Real Leaders

Breaking Up With Wall Street




One spring night in 2005, I was walking back to my New York apartment still energized from a major professional win. As CEO of Deutsche Bank’s U.S. Private Wealth Management division, I had just led a transformation: turning an annual $130-million loss into a division with a 25% profit margin. I was managing more than $50 billion in assets and had carved out a place for myself as one of few women in Wall Street’s top echelons.

By every traditional metric, I “made it,” but as I walked home that night, a question hit me like a freight train: Is this all there is? I didn’t feel triumphant; I felt hollow. A quiet dissatisfaction had begun whispering inside me, and now it was screaming. That uneasy feeling would be the catalyst for the most defining transformation of my leadership — and my life.

A few months later I shocked everyone by retiring at 44. On the surface it looked like the ultimate career move — leaving at the peak — but inside I was beginning what I now call my wilderness journey. I stepped away from Wall Street not to rest but to search.

For the next three years, I chased purpose. I volunteered with at-risk youth, embarked upon philanthropic missions in developing countries, and threw myself into Bible study and prayer. I assumed I’d find a new calling in giving back. I focused on orphan care, community development, and children’s health services.
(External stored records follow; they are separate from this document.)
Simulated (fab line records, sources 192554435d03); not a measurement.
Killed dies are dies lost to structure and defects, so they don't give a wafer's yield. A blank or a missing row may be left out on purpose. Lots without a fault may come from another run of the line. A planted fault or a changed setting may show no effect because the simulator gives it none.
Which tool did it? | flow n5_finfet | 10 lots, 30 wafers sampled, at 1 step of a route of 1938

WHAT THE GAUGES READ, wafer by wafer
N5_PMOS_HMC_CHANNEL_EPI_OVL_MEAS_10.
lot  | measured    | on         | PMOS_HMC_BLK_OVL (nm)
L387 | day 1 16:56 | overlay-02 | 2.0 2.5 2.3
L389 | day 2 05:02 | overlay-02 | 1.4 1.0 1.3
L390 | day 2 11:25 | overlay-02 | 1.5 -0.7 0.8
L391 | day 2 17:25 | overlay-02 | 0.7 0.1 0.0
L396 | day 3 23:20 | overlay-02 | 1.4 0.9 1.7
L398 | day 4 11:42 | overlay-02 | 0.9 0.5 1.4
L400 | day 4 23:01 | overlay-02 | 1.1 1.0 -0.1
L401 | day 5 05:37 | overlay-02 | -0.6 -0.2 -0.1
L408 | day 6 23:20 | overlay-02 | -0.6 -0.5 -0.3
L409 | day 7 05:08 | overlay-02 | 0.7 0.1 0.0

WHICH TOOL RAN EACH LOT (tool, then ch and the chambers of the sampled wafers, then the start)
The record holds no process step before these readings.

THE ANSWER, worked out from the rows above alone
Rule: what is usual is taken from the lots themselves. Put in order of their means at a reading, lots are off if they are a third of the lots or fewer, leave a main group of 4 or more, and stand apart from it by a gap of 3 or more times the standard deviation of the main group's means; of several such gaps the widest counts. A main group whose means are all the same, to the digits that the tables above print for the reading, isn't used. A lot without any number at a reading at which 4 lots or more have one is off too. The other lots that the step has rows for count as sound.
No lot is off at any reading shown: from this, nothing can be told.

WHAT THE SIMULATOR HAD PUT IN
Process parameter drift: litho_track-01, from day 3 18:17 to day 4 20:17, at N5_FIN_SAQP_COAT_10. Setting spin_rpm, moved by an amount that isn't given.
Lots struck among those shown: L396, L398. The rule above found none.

But wherever I went, I kept seeing something others missed — investment opportunities. I realized the world’s biggest problems were too vast for philanthropy alone; private capital had to be part of the solution. It wasn’t just about giving — it was about building. I started questioning everything I thought I knew.

Then in 2007 I joined a think tank exploring a radical question: How do you use capitalism to solve social problems? That question unlocked something deep inside me. It reframed my faith, my leadership, and my understanding of business.

I had always believed that businesses rooted in integrity, strong governance, and care for their communities would ultimately outperform those without those values. But now I saw with clarity that business itself could be a force for good.

In 2008 I founded TriLinc Global with a simple, defiant belief: Investors don’t have to sacrifice returns to do good. It wasn’t a popular idea: Wall Street saw me as too idealistic; the impact world thought I was too commercial. I was called a wolf in sheep’s clothing — and a sheep in wolf’s clothing. But I kept going, fueled by something deeper than strategy: conviction.

Today TriLinc has invested more than $1.5 billion in responsible small and mid-sized businesses across 35 countries — businesses that create jobs, build local economies, and tackle community needs. We’ve done it while delivering competitive, market-rate returns to investors.

Capitalism, when rooted in values and guided by purpose, can be a powerful agent of change. Looking back, that quiet moment of unease in 2005 wasn’t a breakdown — it was a breakthrough. That was when I began to ask a different kind of question, not just, “What am I building?” but, “Why?” That question changed everything.